In defence of Charlie Hebdo: Open letter to an American friend

By Fred Martin

If we stop allowing speech or blasphemy when it’s offensive to religious people, who gets to draw the line? How, where and why? If we betray our own values for one thing, where do we stop?

My dear friend,

After you misunderstood a Charlie Hebdo cartoon that was taken out of context, you published a post insulting the publication online. You said you did not care that they got shot, that they did not deserve any kind of respect and that you never supported them. You called them bigots, victim blamed and went as far as to compare them to a man screaming “nigger” in a black neighbourhood.

When you wrote such despicable things about these dead cartoonists, it showed that you clearly had no idea what Charlie Hebdo stands for and all the good things they have done for minorities and immigrants in France for the past 45 years. It spits in the face of people who have always fought racism, xenophobia, the far right, homophobia and any kind of religious bigotry. It also spits in the face of people who supported them, like me and the vast majority of French liberals (90% according to recent polls and even 92% for socialist sympathisers) who, contrary to you, actually know what they are about.

As a black Haitian immigrant in France, who has been familiar with Charlie Hebdo for 20 years, I know for a fact that they are one of the most prominent anti-racist voices in France. They have always stood up for people like me, and for that, yes, they deserve respect.

CH

Translation of a statement by Dominique Sopo, President of SOS Racisme, the most important anti-racist organisation in France.

France is a truly secular country and this is part of our identity. We do not have blasphemy laws. Not allowing cartoons of Muhammad to be published would be like deciding to live under Islamic blasphemy laws. We want none of that.

If you knew a bit more about French culture and the history of French secularism, you would be aware of the fact that such religious satire is an important part of the culture and of course it was not always easy. There were problems with other religions but they had to deal with it and eventually adapt. Islam needs to adapt in the same way and many French Muslims have (75% of French Muslim consider themselves secular). You talked about respecting other cultures, so where is your respect for French culture? You should practice what you preach.

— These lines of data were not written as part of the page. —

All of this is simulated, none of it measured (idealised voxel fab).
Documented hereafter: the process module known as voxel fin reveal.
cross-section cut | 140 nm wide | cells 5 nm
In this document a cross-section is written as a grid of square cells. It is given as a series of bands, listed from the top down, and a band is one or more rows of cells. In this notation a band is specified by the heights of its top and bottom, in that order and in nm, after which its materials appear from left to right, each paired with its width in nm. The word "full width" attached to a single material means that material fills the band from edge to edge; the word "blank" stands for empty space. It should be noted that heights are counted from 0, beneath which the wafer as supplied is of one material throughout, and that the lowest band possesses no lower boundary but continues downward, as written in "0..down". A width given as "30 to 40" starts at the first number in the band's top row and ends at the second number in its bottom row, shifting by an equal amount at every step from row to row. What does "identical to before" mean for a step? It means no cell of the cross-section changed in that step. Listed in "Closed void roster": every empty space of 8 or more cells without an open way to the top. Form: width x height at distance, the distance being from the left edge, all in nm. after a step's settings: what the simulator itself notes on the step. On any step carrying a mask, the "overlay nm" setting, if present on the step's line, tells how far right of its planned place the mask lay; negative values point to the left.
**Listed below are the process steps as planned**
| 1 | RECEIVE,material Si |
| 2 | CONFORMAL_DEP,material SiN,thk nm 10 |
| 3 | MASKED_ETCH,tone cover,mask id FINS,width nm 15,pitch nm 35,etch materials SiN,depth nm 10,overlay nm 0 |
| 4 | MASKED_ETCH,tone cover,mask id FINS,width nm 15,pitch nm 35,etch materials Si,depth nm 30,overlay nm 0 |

If we stop allowing speech or blasphemy when it’s offensive to religious people, who gets to draw the line? How, where and why? If we betray our own values for one thing, where do we stop? Like I said, it’s a slippery slope and it’s never-ending because anything can be considered offensive to anyone, especially to religious bigots and theocrats.

I’ll even go further: I consider blasphemy a good thing. Most progress (social, human rights or scientific) started off as blasphemy and at the time, there were always people screaming “blasphemy” or advocating the status quo of not offending. They were on the wrong side of history.

Let me remind you that the Charlie Hebdo attack was part of a coordinated attack which included the killing of Jews at a kosher market two days later. Their crime: just being Jewish! Islamists find that offensive.

Your existence alone as a gay man is blasphemous and offensive to vast numbers of religious people. Should you hide what you are or just stop being gay? One of my Muslim students once said to me: “we are all equal except murderers, rapists and gays.” Should I respect her beliefs just because they are based on religion and she totally identifies with them?

Should we accommodate practices like polygamy, female genital mutilation and forced marriages just because they are part of a belief system or a culture? Should we respect that? Such accommodations, and what I would call cowardice, have led the UK to accept the implementation of Sharia courts/councils, thus enabling a parallel system based on oppressive religious law. In France we do not pander to any illiberal practices which contradict our values, even if it comes from minorities. I consider that a good thing.

Did you know that I am now officially a target of ISIS? They released a statement calling their followers to kill French teachers in the public school system because they are guilty of polluting young Muslims’ minds by spreading secular values. It has already started: recently, a teacher was attacked by a student in the name of ISIS, and there will be others.

You see, if it’s not a drawing of the prophet, it will be something else. They will always find something. I am personally at risk because I expose my Muslim students to the liberal secular values of the French Republic. I am happy and proud to do it in spite of this risk.

For non-Muslims and secularists, to comply with Islamic restrictions is not tolerance, it’s submission!

There are many practicing and cultural Muslims in France who disagree with your positions and would take offence at what they would perceive as condescending paternalistic benevolence. Some would even call this paternal racism. Have you considered their feelings?

Liberal Muslim and ex-Muslim reformers and free speech advocates such as Asra Nomani, Faisal Saeed Al Mutar, Sarah Haider, Taslima Nasreen, Ali A. Rizvi, Maajid Nawaz, Salman Rushdie, Muhammad Syed, Waleed Al-Husseini, Ayaan Hirsi Ali and Kamel Daoud, have not published cartoons of Muhammad, yet they are threatened because they stand for universal human rights and are critics of Islam.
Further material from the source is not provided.